Below are some ramblings wherein I wonder: Did being smart just simply never go out of fashion in Britain? But first: There’s even more Python than I mentioned before that you can “Watch Instantly” on your computer via Netflix:
- Monty Python’s Flying Circus (1969) – Choose from a veritable buffet, skit by skit.
- And Now For Something Completely Different (1971) – Greatest hits, restaged and filmed.
- Before the Flying Circus (2000)- Great look at their early school days and how they got together.
- Monty Python Conquers America (2000)- with comments from Judd Apatow, Carl Reiner, the “South Park” guys, Luke Wilson, more.
Those latter two documentaries are chock full of goodness. As the Pythons talk about Britain emerging from the stolid postwar era into the “Goon Show” days, it struck me that the rise of television must have been the first time masses of people were exposed to the sight of adults acting silly. Sure, there had been comedy revues, but those were things you had to buy a ticket to see, not just flip a channel. (Similarly, “No Sense of Place” indicates, TV gave women, kids and minorities a window into the heretofore physically walled-off world of workaday white male behavior). I treasure irreverence, but wouldn’t be surprised if this broadening of comedy ties in with the growing infantilization of adults, also.

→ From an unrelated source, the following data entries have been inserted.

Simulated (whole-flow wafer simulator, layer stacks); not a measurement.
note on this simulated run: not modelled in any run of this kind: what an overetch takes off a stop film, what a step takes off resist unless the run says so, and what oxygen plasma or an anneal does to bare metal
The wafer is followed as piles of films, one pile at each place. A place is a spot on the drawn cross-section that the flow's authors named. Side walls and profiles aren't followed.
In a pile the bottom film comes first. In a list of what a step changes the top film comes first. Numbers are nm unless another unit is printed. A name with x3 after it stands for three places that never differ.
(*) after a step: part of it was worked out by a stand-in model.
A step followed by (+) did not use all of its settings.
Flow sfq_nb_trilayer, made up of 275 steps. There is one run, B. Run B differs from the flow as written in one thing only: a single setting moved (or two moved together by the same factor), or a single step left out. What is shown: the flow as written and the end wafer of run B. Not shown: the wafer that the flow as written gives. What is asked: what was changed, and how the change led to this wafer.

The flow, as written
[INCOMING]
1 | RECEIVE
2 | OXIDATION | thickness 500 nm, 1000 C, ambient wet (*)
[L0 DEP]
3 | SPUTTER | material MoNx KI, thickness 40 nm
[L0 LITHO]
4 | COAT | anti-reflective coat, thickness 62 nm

On a lighter note, I was proud that Dallas viewers latched on instantly when “Python” was first broadcast in America. A KERA manager in the doc says when the ratings came in, it was like, okay, there’s “Masterpiece Theater” at 1.5, then whoa – “Python” at 6? And then it went up to 8? Despite almost everyone’s assumptions that Americans, and particularly Dallasites, wouldn’t appreciate it. Yee-haw!
A clip of the Pythons taking part in one of KERA’s ubiquitous pledge drives (I worked at one – much later – in high school) shows some long-haired audience members asking them questions… in a Texas drawl that even I find dang near incomprehensible. More evidence that regional accents continue to erode, another process influenced by mass media.
Young comedians in the “America” documentary remember sneaking out of bedrooms late at night to watch “Monty Python” illicitly, which I and many others my age also did. They noted that this was a very geeky thing to do, which is perfectly true. But it started me thinking once again: At what point did being smart become a bad thing in America? Certainly lots of people have talked about this (Bill Cosby, Mike Judge and recent appeals to “make it cool to be a geek” come to mind). But in this context of Python history, I wondered: Did being smart just simply not go out of fashion in the UK? (Until recently, at least; cf. chav *language warning*.) Were the Pythons only funny to educated Brits (after all, five out of the six came from Oxford and Cambridge), or was their appeal mainstream?
Around the same time in my life as I was staying up late to watch “Python,” I stumbled across “The Hitchhiker’s Guide to the Galaxy” – I saw the title in the school library card catalog (does it get nerdier than that?) and thought it sounded intriguing. In Britain, “Hitchhiker’s” references permeate pop culture in the way that, say, Beach Boys songs do here, but in the U.S. they are a geek niche. Did British consumers just not label smart entertainment as geeky? (I use the past tense because it’s been widely acknowledged that Britain foisting “Big Brother” and “Pop Idol” on us and being repaid with “The X-Files,” “The Sopranos,” “The Wire,” et al., has closed the gap.)
So. For anyone brave enough to have suffered through all that rambling, I offer an extra Netflix treat: John Cleese presents a sweet 2004 show wherein he tries to de-mystify and de-snobbify wine, titled “Wine for the Confused.” You have to like a program where he invites all his buddies over and then makes them look goofy by proving they can’t tell a $10 bottle from a $100 bottle. Yay!